Designing and Building Your Own Frameset, Richard P Talbot (1979)

A thorough technical guide to building a steel bicycle frame, including the design, cutting, brazing and finishing of the frame. There are many step-by-step photographs and tables of technical information

The Manet Guild 0 9602418 1 7 161 pp

At the time this book appeared, little had changed in the fabrication of bicycle frames for a good 50 years. Reynolds tubing was the preferred raw material; the merits of dfferent tube angles were hotly debated; and, braze-on fittings were added to suit the use to which a frame would be put.

The book gives every impression of being comprehensive and easy-to-follow, with a strong section on design, as well as guidance on how a technically proficient person, with access to the right tools, can create a bicycle frame that is the equal of that offered by a specialist builder. Fashions in frame design have moved on a good deal in the 30 years since this book was written – but the types of frame on whose construction Talbot advises are every bit as good now as they have ever been.

This I can assert for sure, because I am still riding a bike built a quarter of a century ago by following the advice of this volume.

My brother, Adam Dawson, bought the book in the mid-1980s, when in his late teens. Having already befriended Johnny Mapplebeck and Geoff Whitaker the owners of Bradford’s Pennine Cycles, he persuaded them to let him use their frame-building workshop to undertake the work.

Its design is, to say the least, idiosyncratic. My brother was a very enthusiastic cycle tourist. He rode a good 150 miles a week to work and back and did double that most weekends, mainly with other cyclists from Bradford. Although he had commissioned a touring bicycle from Pennine some years earlier, the more immersed he became in cycle culture, the more he developed his own ideas about what would make the ideal touring cycle.

First off, it is build for a fixed wheel, with rear-facing drop outs. Fixies at this time were the preserve of hardened road racers who used them for winter training. In a hilly city like Bradford they made for a punishing ride indeed – but their lightness, simplicity, and possibly their eccentricity appealed to Adam.

It also has a built in rack. This was designed to support a custom-made saddle bag, created by my other brother Ben, who manufactured tents and bags for a living. The design of the saddle bag was such that it could be used either as a saddle bag, or as a rucksack and sat perfectly on the mini-rack – there is a picture of it below.

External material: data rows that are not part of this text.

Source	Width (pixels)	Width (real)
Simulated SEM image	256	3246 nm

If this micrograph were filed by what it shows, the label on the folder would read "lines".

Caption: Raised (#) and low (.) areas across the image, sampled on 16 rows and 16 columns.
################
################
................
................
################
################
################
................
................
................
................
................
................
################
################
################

A committed user of Sturmey Archer Dynohubs, Adam also specced the bike for the lighting system that he had in mind. To the front fork, he brazed a light bracket, and along the length of the frame, he created a series of nicked out loops to carry the wires necessitated by a dynamo – up the front fork and to the rear of the bike.

He added a unique set of pre-threaded water-bottle nuts. Two were in the conventional position to carry a water bottle carrier. A further two were in the inside angle of the top tube and the down tube. These were to attach a strap that made the bike more comfortable to carry over the shoulder – a significant feature of the rough-stuff riding that Adam enjoyed.

Finally he brazed on a raised impression of his initials – realised as a swirling logo. Beneath the enamel it has the role of the frame’s crest. Pennine were kind enough to add their badging to the frame – although it has little in common with the fine racing bikes on which their reputation is based. It also bears its own name – Adamant.

Adam completed thousands of miles on the bike – the length and breadth of the United Kingdom and the Republic of Ireland, many times over. And, unusually for a bike built before the invention of ‘mountain bikes’, it also went up some pretty considerable mountains, most notably in the Cairngorms. He cetainly completed the Lairig Ghru, rode up Glen Feshie to Braemar in mid-winter, an account of which appears in the Rough Stuff Journal’s yearbook.

Its most noteworthy journey came when Adam and a friend rode from Bradford to London (approximately 200 miles) in a single day. Shortly after they got to London, Adam climbed back on his bike. “Where are you going now”, asked his friend, who had a train ticket for his return journey.. “Home”, replied Adam. And without further ado, he was off – scarcely stopping until he was back in West Yorkshire. The photograph of him with the bike (also below) was taken by the local newspaper to accompany a story about his epic journey.

The bike came into my possession after Adam’s unexpected, and substantially unexplained death shortly after his 40th birthday. By that time he was an infrequent cyclist and Adamant fulfilled the role of a trusty, but little-cared-for hack. Happily, however, Pennine Cycles took the frame under their wing, and brushed it up pretty well. It is still set up as a ‘fixed’, and provide a light responsive ride. I go out on it a couple of times a week as an honour to my brother’s memory.

Is this a recommendation for the book? I think so. Of course, I would much sooner have my brother still with us, than have his bike. But with this bike he tried to give shape to his dreams and then fashioned something with his own hands. That I can use to this day is an enormously potent act of remembrance. If a few more of us followed Talbot’s advice and tried to distil our ideas about bicycles into brazed steel tubing, we would surely develop a deeper, more profound relationship with our mounts and their underlying materials. Cycling is its own reward – but that is no reason not to try and make it more rewarding.